Build trust and credibility
A large part of a successful PR strategy revolves around improving the perceived credibility and trustworthiness of an organisation. By doing this through PR campaigns, your business or charity can benefit from ‘real’ positive opinions and not just those more 'artificial’ ones generated through traditional marketing campaigns. When done well, positive PR campaigns can allow you to have a more genuine dialogue with potential customers/stakeholders, helping you to build brand trustworthiness and credibility in the process.
A common misconception is that PR is all about generating positive news coverage for your business. In fact, one of the most effective and important roles PR plays happens in times of crisis. This is to say, should disaster strike - be that a faulty product that needs to be recalled, a wrongdoing involving organisation personnel becoming public, or a badly received marketing campaign - a solid PR crisis management plan can help the organisation through it.
By getting ahead of the story and attempting to control the narrative, crisis management PR can stop negative stories from blowing up, limiting any potential damage to the organisation. In this sense, a good PR strategy will allow your organisation to communicate the best response to the public and act quickly, thus manufacturing the best possible outcome for your business or charity in any given crisis.
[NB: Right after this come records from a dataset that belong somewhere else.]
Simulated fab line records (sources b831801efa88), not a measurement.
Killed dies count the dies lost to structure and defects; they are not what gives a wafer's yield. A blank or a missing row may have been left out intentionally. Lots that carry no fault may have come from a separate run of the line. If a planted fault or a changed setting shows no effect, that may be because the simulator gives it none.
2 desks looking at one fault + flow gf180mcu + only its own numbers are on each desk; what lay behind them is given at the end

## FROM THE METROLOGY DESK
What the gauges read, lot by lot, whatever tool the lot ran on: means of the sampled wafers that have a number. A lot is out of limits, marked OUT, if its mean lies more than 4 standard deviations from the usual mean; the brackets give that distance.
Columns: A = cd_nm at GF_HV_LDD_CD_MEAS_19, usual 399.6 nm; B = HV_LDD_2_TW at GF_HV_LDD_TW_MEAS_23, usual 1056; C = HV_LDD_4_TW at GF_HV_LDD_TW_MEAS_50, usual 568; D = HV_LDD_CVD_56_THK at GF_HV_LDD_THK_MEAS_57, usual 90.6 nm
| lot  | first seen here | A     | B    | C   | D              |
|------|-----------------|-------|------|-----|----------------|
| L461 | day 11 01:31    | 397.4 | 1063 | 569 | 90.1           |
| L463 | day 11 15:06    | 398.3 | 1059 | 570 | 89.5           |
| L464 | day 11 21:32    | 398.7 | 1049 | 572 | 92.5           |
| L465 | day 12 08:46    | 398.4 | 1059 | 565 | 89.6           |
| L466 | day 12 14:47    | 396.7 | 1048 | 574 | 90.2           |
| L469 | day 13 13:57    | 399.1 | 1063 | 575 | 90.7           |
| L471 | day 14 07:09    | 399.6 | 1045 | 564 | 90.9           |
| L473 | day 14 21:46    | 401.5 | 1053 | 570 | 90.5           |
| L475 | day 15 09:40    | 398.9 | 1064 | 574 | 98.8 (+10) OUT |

It’s also worth noting that, during times of crisis, business and charity insurance policies may be able to provide additional support - both legally and financially. For example, many professional indemnity insurance policies offer access to specialist management of PR and media services to be used in the event of a PR crisis.
Build brand authority
Finally, PR has an important role to play when it comes to successful digital marketing campaigns. By creating online content and publishing articles that are referenced and linked to by other websites that are deemed as authorities in your chosen field, your organisation’s reputation as a credible source of information will improve. By having links to your site placed by well-known authorities, you can not only win more customers/stakeholders and become a more widely-recognised business or charity, you can also generate more leads that help you grow. This can also set you apart from competitors.